GNU Make

Dependency-driven build automation. Targets, prerequisites, pattern rules, and self-documenting Makefiles.

Fundamentals

Basic target with prerequisite — the dependency graph is Make’s core strength
build: src/main.c src/util.c
	gcc -o build/app src/main.c src/util.c

clean:
	rm -rf build/

Make only rebuilds build if src/main.c or src/util.c are newer than the target. This is why Make exists — dependency-driven execution, not just a script runner.

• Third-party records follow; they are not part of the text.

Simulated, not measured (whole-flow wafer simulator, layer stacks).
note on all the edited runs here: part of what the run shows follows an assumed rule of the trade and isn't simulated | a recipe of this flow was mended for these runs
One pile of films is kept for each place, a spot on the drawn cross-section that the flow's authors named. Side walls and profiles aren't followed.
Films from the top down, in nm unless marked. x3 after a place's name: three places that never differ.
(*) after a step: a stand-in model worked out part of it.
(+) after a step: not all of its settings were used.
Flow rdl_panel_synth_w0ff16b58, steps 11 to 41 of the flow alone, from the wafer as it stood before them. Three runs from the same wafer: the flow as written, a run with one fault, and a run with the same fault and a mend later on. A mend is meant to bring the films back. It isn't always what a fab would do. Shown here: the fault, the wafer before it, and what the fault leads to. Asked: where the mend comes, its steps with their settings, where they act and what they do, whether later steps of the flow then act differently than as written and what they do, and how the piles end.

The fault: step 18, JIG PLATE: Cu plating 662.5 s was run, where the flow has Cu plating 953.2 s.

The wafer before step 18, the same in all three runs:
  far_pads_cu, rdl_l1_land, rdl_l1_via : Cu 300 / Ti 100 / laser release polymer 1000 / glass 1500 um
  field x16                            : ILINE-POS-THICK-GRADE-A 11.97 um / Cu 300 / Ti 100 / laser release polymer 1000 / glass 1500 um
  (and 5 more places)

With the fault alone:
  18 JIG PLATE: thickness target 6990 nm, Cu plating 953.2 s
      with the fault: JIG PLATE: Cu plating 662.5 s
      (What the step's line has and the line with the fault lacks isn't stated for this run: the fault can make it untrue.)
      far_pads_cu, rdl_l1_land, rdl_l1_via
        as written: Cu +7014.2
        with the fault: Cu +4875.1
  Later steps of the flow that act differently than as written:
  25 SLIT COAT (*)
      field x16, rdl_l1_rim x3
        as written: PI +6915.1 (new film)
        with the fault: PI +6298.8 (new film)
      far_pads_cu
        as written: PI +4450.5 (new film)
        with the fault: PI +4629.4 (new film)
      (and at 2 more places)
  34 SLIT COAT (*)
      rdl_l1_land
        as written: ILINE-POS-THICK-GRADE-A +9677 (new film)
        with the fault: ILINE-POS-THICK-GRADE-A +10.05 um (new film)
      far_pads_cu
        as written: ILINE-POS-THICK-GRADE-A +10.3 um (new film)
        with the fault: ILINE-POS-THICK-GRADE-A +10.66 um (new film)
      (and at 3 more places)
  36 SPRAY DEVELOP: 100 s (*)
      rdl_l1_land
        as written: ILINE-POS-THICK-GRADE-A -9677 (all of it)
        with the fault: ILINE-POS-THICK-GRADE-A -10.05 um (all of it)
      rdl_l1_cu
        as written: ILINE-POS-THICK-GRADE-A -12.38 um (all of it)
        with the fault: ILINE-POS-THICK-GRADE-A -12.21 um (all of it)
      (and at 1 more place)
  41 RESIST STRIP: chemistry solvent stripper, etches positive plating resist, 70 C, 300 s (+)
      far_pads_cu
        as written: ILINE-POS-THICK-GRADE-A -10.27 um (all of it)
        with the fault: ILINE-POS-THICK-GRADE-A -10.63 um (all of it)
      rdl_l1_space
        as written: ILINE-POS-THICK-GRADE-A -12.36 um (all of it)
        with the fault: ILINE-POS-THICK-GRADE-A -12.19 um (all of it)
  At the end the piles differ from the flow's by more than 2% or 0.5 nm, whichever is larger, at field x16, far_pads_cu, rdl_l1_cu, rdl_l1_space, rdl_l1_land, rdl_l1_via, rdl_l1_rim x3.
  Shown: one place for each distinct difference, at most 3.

Phony targets — declare targets that are not files
.PHONY: all clean install test serve help

all: build

Without .PHONY, if a file named clean exists, make clean silently does nothing. Always declare non-file targets.

Variables — define once, reference everywhere
SHELL := /bin/bash
CC := gcc
CFLAGS := -Wall -Wextra -O2
BUILD_DIR := build

# Lazy (=) vs immediate (:=)
# = re-evaluates every reference, := evaluates once at assignment
TODAY := $(shell date +%Y-%m-%d)

Pattern Rules and Automatic Variables

Pattern rule — DRY compilation for all .c files
$(BUILD_DIR)/%.o: src/%.c
	@mkdir -p $(BUILD_DIR)
	$(CC) $(CFLAGS) -c $< -o $@

$< is the first prerequisite (the .c file). $@ is the target (the .o file). $^ is all prerequisites.

Automatic variables reference
$@  — target name
$<  — first prerequisite
$^  — all prerequisites (deduplicated)
$?  — prerequisites newer than target
$*  — stem matched by % in pattern rule
Shell function — embed command output in a variable
GIT_HASH := $(shell git rev-parse --short HEAD)
FILE_COUNT := $(shell find src -name '*.py' | wc -l)

info:
	@echo "Commit: $(GIT_HASH), Files: $(FILE_COUNT)"

Conditional Logic

Conditional — different behavior per environment
ENV ?= development

ifeq ($(ENV),production)
    OPTS := --minify --no-sourcemap
else
    OPTS := --sourcemap
endif

build:
	npx esbuild $(OPTS) src/index.js

?= sets only if not already defined. Override from CLI: make build ENV=production.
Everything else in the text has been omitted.